William J. Federer is a nationally known speaker, best-selling author, and president of Amerisearch, Inc., a publishing company dedicated to researching America’s noble heritage. This article was adapted from his daily American Minute blog.

America’s founders understood the importance of education to sustain self-government. They believed that each person is an independent moral agent personally accountable to God for their actions.

Education took place through homeschooling, tutors, and academies. Institutions of higher learning also had the purpose “to train a literate clergy” and prepare missionaries to reach the Indians. Among those founded during the early colonial era was Harvard University in Cambridge, Massachusetts (1636).

When Harvard was thought to have drifted from teaching students Puritan orthodoxy, ten Congregational ministers, headed by Rev. James Pierpont, founded “Collegiate College,” in New Haven, Connecticut, in 1701. In 1718, it was renamed after large contributions from Elihu Yale, a Boston merchant who made a fortune in Madras, India, with the British East India Company. Pierpont’s daughter, Sarah, married Jonathan Edwards in 1727.
 

Jonathan Edwards and the Great Awakening.

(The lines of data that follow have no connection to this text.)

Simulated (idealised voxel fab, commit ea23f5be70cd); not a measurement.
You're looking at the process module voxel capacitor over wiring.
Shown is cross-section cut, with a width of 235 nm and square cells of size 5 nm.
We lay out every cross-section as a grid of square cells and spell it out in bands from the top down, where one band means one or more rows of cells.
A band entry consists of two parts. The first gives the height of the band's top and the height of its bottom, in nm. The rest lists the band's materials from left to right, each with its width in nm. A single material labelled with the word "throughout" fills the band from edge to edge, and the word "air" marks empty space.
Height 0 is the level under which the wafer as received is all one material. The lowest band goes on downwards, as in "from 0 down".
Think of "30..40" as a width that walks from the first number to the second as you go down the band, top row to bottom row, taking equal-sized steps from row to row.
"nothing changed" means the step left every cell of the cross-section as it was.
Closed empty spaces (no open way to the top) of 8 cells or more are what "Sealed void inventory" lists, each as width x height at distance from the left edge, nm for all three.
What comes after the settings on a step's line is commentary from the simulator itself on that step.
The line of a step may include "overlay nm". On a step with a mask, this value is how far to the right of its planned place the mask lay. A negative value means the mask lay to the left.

Edwards was born in 1703, and entered Yale in 1716, at the age of 13. As a student, he was fascinated with the philosophy of John Locke and the discoveries of Isaac Newton.

In 1720, at age 17, he graduated valedictorian of his class. He taught students at Yale from 1724-26 as a “pillar tutor,” and was ordained in 1727.

Edwards served as a “scholar-pastor,” studying 13 hours a day, at the Congregationalist Church in Northampton, Massachusetts. There, he assisted the head pastor, his grandfather, Puritan Rev. Solomon Stoddard, the first librarian at Harvard University. In 1729, Solomon Stoddard died, leaving Jonathan Edwards as sole pastor of one of the largest congregations in Massachusetts.

Edwards preached “Sinners in the Hands of an Angry God” in 1741, fueling the First Great Awakening in which tens of thousands came to Christ. The revival, largely among young people, was so widespread that history credits it with helping to unite the colonies prior to the Revolution.

The Great Awakening revival led to the founding of more universities, including Pennsylvania, Princeton, Columbia, and Brown – all Ivy League schools.

In 1758, Princeton elected Jonathan Edwards as its President. He tragically died within weeks as the result of smallpox inoculation.
 

The Battle for Our Future

Edwards’ grandson, Timothy Dwight, was the fourth president of Yale.

The atheism of French philosopher Voltaire laid the groundwork for the French Revolution. Naive students were slow to connect that society without moral restraints would end in lawlessness. France’s bloody Reign of Terror, 1793-94, saw over 40,000 people beheaded.

Dwight warned that Voltaire’s agenda included controlling the education of the youth: “The means . . . were . . . the education of youth . . . books replete with infidelity, irreligion, immorality, and obscenity.”

Like modern-day programming of computers, many in the past understood that education gives youth their identity and their purpose. Therefore, it was necessary to gain control of education in order to bring future generations into a socialist system.

Students must give up the concept of “the individual” inherent in the Judeo-Christian worldview, and replace it with the concept of identifying with “a group.” “The group” is then controlled by the dynamics of peer pressure, or “socialization,” where students modify their behavior in order to “fit in” and be accepted. The authority figure, in this case, the teacher, dictates what behavior is acceptable in the group. Being rejected or ridiculed by “the group” is the ultimate fear, as it then results in a loss of all self-esteem and self-worth.

The communist tactic of deconstruction is to separate students from their past by portraying negatively the country’s founders; get students into a neutral point of view where they are open-minded; then brainwash students into accepting the socialist future.